Composite Metrics
Composite metrics add or subtract 2+ aggregated metric sources to produce a single result.
Use cases
Composite metrics are a flexible metric type designed to sum aggregated metric sources at the user level. Use them when you need to add or subtract two or more aggregated values into a single signal, such as:
- Net value (e.g., revenue minus refunds)
- Unit-level experiment change (latestvalue minus first value)
Calculation
At the unit level, composite metrics first compute the aggregations of each component. Statsig then adds or subtracts the aggregated results according to the formula specified (for example: A + B or A - B + C).
Statsig performs this calculation at a daily, 7-day, and cumulative level during experiment analysis.
Composite metrics don't currently support daily rollups in turbo mode.
At the group level, Statsig calculates the mean as the average of the unit-level composite aggregation.
Example
If you define a composite gap metric as Max Price - Min Price, Statsig computes Max Price and Min Price for each user, then subtracts to get each user's net value. The experiment group mean is the average of those per-user results.
The SQL for the individual components would look like the following:
MAX Component:
-- Unit Level
SELECT
source_data.unit_id,
exposure_data.group_id,
MAX(source_data.value_column) as value
FROM source_data
JOIN exposure_data
ON
-- Only include users who saw the experiment
source_data.unit_id = exposure_data.unit_id
-- Only include data from after the user saw the experiment
-- In this case exposure_data is already deduped to the "first exposure"
AND source_data.timestamp >= exposure_data.timestamp
GROUP BY
source_data.unit_id,
exposure_data.group_id;
-- Experiment
SELECT
group_id,
COUNT(distinct unit_id) total_units
FROM exposure_data
GROUP BY group_id;
-- Group Level
SELECT
group_id,
SUM(value)/SUM(total_units) as mean
FROM unit_data
JOIN group_data
USING (group_id)
GROUP BY group_id;
MIN Component:
-- Unit Level
SELECT
source_data.unit_id,
exposure_data.group_id,
MIN(source_data.value_column) as value
FROM source_data
JOIN exposure_data
ON
-- Only include users who saw the experiment
source_data.unit_id = exposure_data.unit_id
-- Only include data from after the user saw the experiment
-- In this case exposure_data is already deduped to the "first exposure"

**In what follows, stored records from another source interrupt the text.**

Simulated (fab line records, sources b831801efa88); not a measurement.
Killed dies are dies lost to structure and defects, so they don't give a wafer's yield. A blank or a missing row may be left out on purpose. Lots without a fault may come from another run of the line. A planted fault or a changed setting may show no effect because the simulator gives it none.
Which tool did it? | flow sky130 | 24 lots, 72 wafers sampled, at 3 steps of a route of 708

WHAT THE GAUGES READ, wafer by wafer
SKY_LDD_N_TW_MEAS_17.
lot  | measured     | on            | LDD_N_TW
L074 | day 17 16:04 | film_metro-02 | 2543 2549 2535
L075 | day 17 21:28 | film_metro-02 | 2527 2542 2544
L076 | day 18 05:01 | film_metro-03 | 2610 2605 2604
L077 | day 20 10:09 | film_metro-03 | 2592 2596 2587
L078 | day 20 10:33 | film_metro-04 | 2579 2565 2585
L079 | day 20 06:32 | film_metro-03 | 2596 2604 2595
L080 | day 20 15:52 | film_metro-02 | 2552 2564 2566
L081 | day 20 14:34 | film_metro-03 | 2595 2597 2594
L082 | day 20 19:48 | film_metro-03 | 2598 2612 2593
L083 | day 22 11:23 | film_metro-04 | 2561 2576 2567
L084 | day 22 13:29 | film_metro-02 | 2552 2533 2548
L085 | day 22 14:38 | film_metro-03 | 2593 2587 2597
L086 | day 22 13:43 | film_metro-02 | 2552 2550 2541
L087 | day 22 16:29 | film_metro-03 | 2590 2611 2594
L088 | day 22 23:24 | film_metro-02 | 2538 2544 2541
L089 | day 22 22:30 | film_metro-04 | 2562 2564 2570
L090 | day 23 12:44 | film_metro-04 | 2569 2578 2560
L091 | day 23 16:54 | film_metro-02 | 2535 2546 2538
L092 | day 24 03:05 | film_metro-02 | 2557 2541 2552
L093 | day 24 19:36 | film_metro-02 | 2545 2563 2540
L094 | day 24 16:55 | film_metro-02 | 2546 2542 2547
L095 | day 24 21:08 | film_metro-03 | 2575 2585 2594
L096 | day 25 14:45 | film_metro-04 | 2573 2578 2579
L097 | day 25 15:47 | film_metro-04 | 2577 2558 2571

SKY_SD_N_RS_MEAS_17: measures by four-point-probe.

AND source_data.timestamp >= exposure_data.timestamp
GROUP BY
source_data.unit_id,
exposure_data.group_id;
-- Experiment
SELECT
group_id,
COUNT(distinct unit_id) total_units
FROM exposure_data
GROUP BY group_id;
-- Group Level
SELECT
group_id,
SUM(value)/SUM(total_units) as mean
FROM unit_data
JOIN group_data
USING (group_id)
GROUP BY group_id;
Composite Aggregation:
-- Unit Level
SELECT
source_data.unit_id,
exposure_data.group_id,
MAX(source_data.value_column) - MIN(source_data.value_column) AS value
FROM source_data
JOIN exposure_data
ON
-- Only include users who saw the experiment
source_data.unit_id = exposure_data.unit_id
-- Only include data from after the user saw the experiment
-- In this case exposure_data is already deduped to the "first exposure"
AND source_data.timestamp >= exposure_data.timestamp
GROUP BY
source_data.unit_id,
exposure_data.group_id;
-- Experiment
SELECT
group_id,
COUNT(distinct unit_id) total_units
FROM exposure_data
GROUP BY group_id;
-- Group Level
SELECT
group_id,
SUM(value)/SUM(total_units) as mean
FROM unit_data
JOIN group_data
USING (group_id)
GROUP BY group_id;
Options
- Cohort Windows
- You can specify a window for data collection after a unit's exposure. For example, a 0-1 day cohort window would only count actions from days 0 and 1 after a unit was exposed to an experiment
- Select Only include units with a completed window to remove units from pulse analysis for this metric until the cohort window has completed
- You can specify a window for data collection after a unit's exposure. For example, a 0-1 day cohort window would only count actions from days 0 and 1 after a unit was exposed to an experiment
- Winsorization
- Specify a lower and/or upper percentile bound to winsorize at. Statsig applies these bounds separately to the top-level metric and its individual components.
- Baked Metrics
- Baked Metrics let you specify how long a metric needs to mature. This is common in situations like chargebacks or cancellations. Statsig delays loading the data until the window has elapsed, and only calculates pulse results for that metric after the unit's metric has matured.